And did I mention that we have a webinar coming up on Dec 7th, 2011 in which we will be discussing how to get the maximum out of your ZCB installation and will also be taking some of the above issues for discussion? Please register for this webinar here. Hope to see you then!

-Nikunj

Introducing ZCB 4 – Next Generation Cloud Backup!

August 29th, 2011

Today, we announced the immediate availability of Zmanda Cloud Backup (ZCB) 4, our comprehensive cloud backup offering for Windows servers, desktops and laptops. ZCB 4 had been under a limited beta program for past few weeks and was extensively tested by many end users and resellers. We received some great feedback which led to many improvements and bug fixes. Thank you all who participated!

ZCB 4 is a huge step forward for the idea of cloud backup. And after working with many ZCB users for a while, we say this with a lot of conviction. We took a hard look at what users wanted to achieve with cloud backup and compared that with the available solutions on the market. We identified various gaps, which are addressed in ZCB4:

  1. Flexibility of choosing where to store backup data: Users of cloud backup have different needs. Some are embracing it as an extra line of defense and hence want to backup to both on-premises disks and on the cloud. On the other hand, some users are looking at cloud storage as their primary and only backup location and hence are looking for a solution which backs up data only to the cloud.ZCB had this covered from day 1. The data was always first backed up to disk and then to cloud. The data on disk could then be deleted or retained, depending on which of the above two use cases you wanted to deploy. But we realized that we could improve it further by offering a “backup to cloud” operation which would back up your data to cloud directly without using any temporary local storage. So, if you are short on disk space or don’t want backup on disk, then this operation would be handy.

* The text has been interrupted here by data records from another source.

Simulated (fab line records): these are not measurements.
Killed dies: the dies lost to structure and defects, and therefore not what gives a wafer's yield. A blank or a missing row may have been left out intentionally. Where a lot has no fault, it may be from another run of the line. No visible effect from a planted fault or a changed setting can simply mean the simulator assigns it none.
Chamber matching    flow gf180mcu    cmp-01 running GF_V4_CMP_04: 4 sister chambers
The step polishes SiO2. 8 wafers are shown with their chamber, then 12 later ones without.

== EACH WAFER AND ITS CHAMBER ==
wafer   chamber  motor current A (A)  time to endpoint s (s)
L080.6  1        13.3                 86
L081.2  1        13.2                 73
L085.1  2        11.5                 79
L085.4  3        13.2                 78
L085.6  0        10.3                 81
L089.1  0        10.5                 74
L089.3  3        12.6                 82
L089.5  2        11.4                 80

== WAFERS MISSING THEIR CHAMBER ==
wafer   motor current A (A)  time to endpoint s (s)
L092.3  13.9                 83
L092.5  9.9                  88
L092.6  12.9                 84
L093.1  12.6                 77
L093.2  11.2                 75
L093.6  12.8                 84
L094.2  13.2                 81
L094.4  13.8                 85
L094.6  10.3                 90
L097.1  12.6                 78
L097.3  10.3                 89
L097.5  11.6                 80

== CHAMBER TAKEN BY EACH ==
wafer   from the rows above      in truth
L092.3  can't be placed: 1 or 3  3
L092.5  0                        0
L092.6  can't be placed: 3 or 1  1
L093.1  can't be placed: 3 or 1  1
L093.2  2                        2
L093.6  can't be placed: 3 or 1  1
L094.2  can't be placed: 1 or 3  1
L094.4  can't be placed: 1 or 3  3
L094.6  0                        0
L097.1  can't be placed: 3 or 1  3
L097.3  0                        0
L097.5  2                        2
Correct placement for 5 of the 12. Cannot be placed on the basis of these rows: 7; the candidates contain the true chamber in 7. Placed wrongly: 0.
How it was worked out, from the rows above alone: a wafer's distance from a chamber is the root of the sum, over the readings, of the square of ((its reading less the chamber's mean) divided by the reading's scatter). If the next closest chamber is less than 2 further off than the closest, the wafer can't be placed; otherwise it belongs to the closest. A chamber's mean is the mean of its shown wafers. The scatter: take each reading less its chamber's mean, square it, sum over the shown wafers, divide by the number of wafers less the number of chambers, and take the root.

    Cloud Backup new operation

  2. Improving transfer speeds: Users who have either a lot of data to backup or less Internet bandwidth to use, are hit by a basic problem – how to transfer data to and from cloud within required time limits? We also discovered cases where users had the bandwidth available and met their part of the bargain, but the backup solution was either not capable to use the bandwidth completely or the backup provider imposed limits to the upload/download speeds for the users.ZCB never imposed any transfer limits, whatsoever, on upload/download speeds and always tried hard to maximize the throughput. In ZCB 4, we made it even better by adding support for multithreaded uploads/downloads. This feature makes ZCB use multiple concurrent connections to Amazon S3 cloud and hence unlocks the bandwidth you always had available. And true to our promise of providing flexibility to users, we have made this feature entirely configurable:

    Cloud Backup multithreading

    So by default, we use 3 concurrent connections for data transfer. If you wish you can tweak this value to experiment and find out what works best in your work environment. Higher thread count may be beneficial if you have spare bandwidth and CPU/memory resources to push or pull data.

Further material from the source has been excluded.